Students Kissed Her Feet for Good Luck. Now She’s Missing Her Head.
A marble statue of the Roman goddess of wisdom that presided over Wells College for 156 years, surviving both a devastating fire in 1888 and an attempted kidnapping in 1975, was embraced by students as a symbol of resilience for generations.
Until Minerva was decapitated by a backhoe.
The statue was accidentally damaged during a hasty move this month after the college, nestled against one of the Finger Lakes in central New York, said financial challenges would make the spring semester its last.
At a college where students have long kissed Minerva’s feet for good luck and referred to “her” as a fellow student, the beheading is an unavoidable metaphor for the angst surrounding the institution’s sudden closure.

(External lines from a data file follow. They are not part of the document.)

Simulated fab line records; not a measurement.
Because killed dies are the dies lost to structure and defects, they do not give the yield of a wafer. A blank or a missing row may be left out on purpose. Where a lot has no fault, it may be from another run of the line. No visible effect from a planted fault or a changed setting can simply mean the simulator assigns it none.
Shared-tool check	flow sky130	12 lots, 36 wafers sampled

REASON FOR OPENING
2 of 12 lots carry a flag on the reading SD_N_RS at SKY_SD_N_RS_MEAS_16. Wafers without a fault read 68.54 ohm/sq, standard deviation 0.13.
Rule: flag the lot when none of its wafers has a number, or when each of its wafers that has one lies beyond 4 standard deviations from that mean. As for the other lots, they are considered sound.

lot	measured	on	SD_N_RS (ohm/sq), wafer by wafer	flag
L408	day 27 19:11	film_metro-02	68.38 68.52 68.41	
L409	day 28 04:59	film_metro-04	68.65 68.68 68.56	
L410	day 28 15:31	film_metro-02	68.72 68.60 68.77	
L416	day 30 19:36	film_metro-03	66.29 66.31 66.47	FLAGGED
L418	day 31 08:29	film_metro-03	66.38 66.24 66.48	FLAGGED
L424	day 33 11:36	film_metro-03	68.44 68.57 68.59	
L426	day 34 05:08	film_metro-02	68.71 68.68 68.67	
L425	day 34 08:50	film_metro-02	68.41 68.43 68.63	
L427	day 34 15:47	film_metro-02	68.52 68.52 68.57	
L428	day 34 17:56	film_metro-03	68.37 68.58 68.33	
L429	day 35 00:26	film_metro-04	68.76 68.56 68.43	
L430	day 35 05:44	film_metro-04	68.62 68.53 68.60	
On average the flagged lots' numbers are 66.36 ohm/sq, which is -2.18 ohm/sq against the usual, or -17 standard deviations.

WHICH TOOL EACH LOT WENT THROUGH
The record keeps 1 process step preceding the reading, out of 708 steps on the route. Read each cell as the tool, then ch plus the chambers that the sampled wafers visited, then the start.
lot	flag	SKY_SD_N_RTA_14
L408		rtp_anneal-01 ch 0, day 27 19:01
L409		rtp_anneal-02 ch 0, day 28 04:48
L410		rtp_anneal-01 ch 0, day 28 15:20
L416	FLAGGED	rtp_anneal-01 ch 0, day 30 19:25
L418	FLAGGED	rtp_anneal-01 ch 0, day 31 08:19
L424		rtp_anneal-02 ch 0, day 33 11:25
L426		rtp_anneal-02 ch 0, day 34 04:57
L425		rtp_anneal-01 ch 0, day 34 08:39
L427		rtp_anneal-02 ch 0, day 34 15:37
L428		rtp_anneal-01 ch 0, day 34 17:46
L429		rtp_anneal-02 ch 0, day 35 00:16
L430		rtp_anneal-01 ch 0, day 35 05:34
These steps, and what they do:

Wells was a women’s college for the bulk of its history, and many alumni cherish how the godly representative of wisdom and war, embodied in a woman, looked over the campus on Cayuga Lake for generations.
“I lost my mother a couple years ago,” said Caolan MacMahon, who graduated from Wells in 1985. “This is almost harder.”
Workers moving the statue on June 12 strapped Minerva to a furniture dolly before hanging the statue horizontally from a backhoe’s bucket with moving straps. Too heavy for the supports, her head snapped off.